Published by EH.NET (August 2007)
Ronald Findlay, Rolf G.H. Henriksson, Hakan Lindgren and Mats Lundahl, editors, Eli Heckscher, International Trade, and Economic History. Cambridge, MA: MIT Press, 2006. xi + 560 pp. $50 (cloth), ISBN” 0-262-06251-8.
Reviewed for EH.NET by Nick Crafts, Department of Economics, University of Warwick.
This edited volume contains the proceedings of a 2002 conference which marked the fifth anniversary of Eli Heckscher’s death. The aim of the symposium was “to create a forum where economists and economic historians could meet to develop a picture of how relevant Heckscher’s research program and results are perceived to be by current practitioners” (p. x). Each area of Heckscher’s scholarship gets a separate section (parts II to VI) and there are also sections devoted to material of a more biographical nature relevant to the development of Heckscher’s views on methodology and politics (parts I and VII). This review focuses on parts II to VI which are the most interesting for the vast majority of the EH.Net audience.
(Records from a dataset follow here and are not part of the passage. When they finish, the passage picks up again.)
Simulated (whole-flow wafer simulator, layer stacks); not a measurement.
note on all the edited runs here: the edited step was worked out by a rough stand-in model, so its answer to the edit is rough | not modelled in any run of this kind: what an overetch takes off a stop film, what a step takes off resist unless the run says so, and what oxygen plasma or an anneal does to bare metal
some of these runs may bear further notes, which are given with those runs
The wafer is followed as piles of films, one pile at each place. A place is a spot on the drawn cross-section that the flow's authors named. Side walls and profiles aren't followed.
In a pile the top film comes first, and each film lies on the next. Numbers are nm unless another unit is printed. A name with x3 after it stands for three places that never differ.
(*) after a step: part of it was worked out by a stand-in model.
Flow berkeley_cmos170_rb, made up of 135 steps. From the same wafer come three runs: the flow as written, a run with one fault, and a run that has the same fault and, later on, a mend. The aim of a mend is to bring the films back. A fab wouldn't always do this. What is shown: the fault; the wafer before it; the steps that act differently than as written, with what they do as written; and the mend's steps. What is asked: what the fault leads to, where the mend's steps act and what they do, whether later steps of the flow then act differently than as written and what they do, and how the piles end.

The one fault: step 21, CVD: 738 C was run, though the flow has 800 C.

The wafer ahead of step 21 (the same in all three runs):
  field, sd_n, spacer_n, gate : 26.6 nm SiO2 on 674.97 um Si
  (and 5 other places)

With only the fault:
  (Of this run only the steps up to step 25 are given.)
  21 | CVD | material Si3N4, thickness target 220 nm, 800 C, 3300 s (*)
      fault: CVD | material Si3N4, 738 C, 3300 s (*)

Part II deals with Heckscher-Ohlin Trade Theory and contains chapters by Ronald W. Jones and Kevin O’Rourke. The former re-evaluates Heckscher’s 1919 paper and concludes that its contribution is truly seminal. The latter is an interesting econometric analysis of attitudes to globalization which concludes that high-skilled workers in OECD countries are relatively pro-globalization, as might be supposed on a Stolper-Samuelson view of the world. Strikingly, however, there is no paper that assesses how much Heckscher-Ohlin trade theory still has to contribute to the understanding of trade and industrial location in the era of the new international economics and the new economic geography.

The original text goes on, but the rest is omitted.